You've now defined a full learning network which you can fit and use for prediction:

fit!(ŷ, rows=train)
ypreds = ŷ(rows=test)
rmsl(y[test], ypreds)
0.17100586759139108

Tuning the model

So far the hyperparameters were explicitly given but it makes more sense to learn them. For this, we define a model around the learning network which can then be trained and tuned as any model:

mutable struct KNNRidgeBlend <: DeterministicComposite
    knn_model::KNNRegressor
    ridge_model::RidgeRegressor
    knn_weight::Float64
end

We must specify how such a model should be fit, which is effectively just the learning network we had defined before except that now the parameters are contained in the struct:

function MLJ.fit(model::KNNRidgeBlend, verbosity::Int, X, y)
    Xs = source(X)
    ys = source(y)
    hot = machine(OneHotEncoder(), Xs)
    W = transform(hot, Xs)
    z = log(ys)
    ridge_model = model.ridge_model
    knn_model = model.knn_model
    ridge = machine(ridge_model, W, z)
    knn = machine(knn_model, W, z)
    # and finally
    ẑ = model.knn_weight * predict(knn, W) + (1.0 - model.knn_weight) * predict(ridge, W)
    ŷ = exp(ẑ)

    mach = machine(Deterministic(), Xs, ys; predict=ŷ)
    return!(mach, model, verbosity)
end

Note: you really want to set verbosity=0 here otherwise in the tuning you will get a lot of verbose output!

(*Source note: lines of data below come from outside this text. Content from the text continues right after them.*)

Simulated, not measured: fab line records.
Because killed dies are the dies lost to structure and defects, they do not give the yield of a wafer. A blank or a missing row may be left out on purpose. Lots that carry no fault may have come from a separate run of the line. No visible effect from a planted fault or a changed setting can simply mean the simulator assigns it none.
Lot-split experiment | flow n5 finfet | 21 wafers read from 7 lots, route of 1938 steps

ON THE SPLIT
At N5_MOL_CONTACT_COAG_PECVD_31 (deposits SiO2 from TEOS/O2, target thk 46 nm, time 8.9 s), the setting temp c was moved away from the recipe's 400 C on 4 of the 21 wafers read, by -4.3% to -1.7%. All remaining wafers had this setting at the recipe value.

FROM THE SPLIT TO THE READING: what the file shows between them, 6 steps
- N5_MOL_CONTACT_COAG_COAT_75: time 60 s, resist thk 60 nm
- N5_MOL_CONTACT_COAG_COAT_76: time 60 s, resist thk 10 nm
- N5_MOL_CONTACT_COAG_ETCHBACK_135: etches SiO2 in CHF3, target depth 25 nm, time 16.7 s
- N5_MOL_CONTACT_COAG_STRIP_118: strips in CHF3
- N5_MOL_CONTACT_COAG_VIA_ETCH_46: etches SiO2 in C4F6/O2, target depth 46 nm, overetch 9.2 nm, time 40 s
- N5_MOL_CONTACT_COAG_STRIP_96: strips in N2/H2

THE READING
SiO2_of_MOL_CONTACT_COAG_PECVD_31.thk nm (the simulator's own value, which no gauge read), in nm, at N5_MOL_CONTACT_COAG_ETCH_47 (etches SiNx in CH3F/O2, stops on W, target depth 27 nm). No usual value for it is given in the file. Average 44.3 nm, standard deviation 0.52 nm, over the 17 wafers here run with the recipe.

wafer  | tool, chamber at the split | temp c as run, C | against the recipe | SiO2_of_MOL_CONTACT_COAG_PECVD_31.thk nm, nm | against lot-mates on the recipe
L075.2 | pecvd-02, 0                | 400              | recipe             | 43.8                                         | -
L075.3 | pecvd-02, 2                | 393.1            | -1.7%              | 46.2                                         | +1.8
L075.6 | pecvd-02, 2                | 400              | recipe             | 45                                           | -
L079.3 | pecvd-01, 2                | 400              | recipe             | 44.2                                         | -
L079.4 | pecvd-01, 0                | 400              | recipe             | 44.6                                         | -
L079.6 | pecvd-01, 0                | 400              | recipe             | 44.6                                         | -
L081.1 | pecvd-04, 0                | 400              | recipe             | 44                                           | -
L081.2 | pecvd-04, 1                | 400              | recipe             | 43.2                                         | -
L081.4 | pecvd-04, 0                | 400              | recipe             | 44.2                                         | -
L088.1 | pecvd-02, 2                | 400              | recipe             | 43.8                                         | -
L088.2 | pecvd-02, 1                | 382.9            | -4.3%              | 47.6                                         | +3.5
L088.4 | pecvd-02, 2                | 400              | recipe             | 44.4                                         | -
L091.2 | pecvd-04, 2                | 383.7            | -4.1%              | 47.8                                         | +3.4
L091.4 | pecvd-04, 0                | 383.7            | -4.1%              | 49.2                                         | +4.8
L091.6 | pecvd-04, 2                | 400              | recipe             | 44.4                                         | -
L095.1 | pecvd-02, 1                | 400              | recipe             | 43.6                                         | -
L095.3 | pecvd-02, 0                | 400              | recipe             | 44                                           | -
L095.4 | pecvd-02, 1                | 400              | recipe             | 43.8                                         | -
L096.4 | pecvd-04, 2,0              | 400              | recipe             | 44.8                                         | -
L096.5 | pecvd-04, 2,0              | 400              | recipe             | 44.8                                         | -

You can now instantiate and fit such a model:

krb = KNNRidgeBlend(KNNRegressor(K=5), RidgeRegressor(lambda=2.5), 0.3)
mach = machine(krb, X, y)
fit!(mach, rows=train)

preds = predict(mach, rows=test)
rmsl(y[test], preds)
0.13456064548487007

But more interestingly, the hyperparameters of the model can be tuned.

Before we get started, it's important to note that the hyperparameters of the model have different levels of nesting. This becomes explicit when trying to access elements:

@show krb.knn_weight
@show krb.knn_model.K
@show krb.ridge_model.lambda
krb.knn_weight = 0.3
krb.knn_model.K = 5
krb.ridge_model.lambda = 2.5

You can also see all the hyperparameters using the params function:

params(krb) |> pprint
(knn_model = (K = 5,
              algorithm = :kdtree,
              metric = Distances.Euclidean(0.0),
              leafsize = 10,
              reorder = true,
              weights = NearestNeighborModels.Uniform()),
 ridge_model = (lambda = 2.5, bias = true),
 knn_weight = 0.3)

The range of values to do your hyperparameter tuning over should follow the nesting structure reflected by params:

k_range = range(krb, :(knn_model.K), lower=2, upper=100, scale=:log10)
l_range = range(krb, :(ridge_model.lambda), lower=1e-4, upper=10, scale=:log10)
w_range = range(krb, :(knn_weight), lower=0.1, upper=0.9)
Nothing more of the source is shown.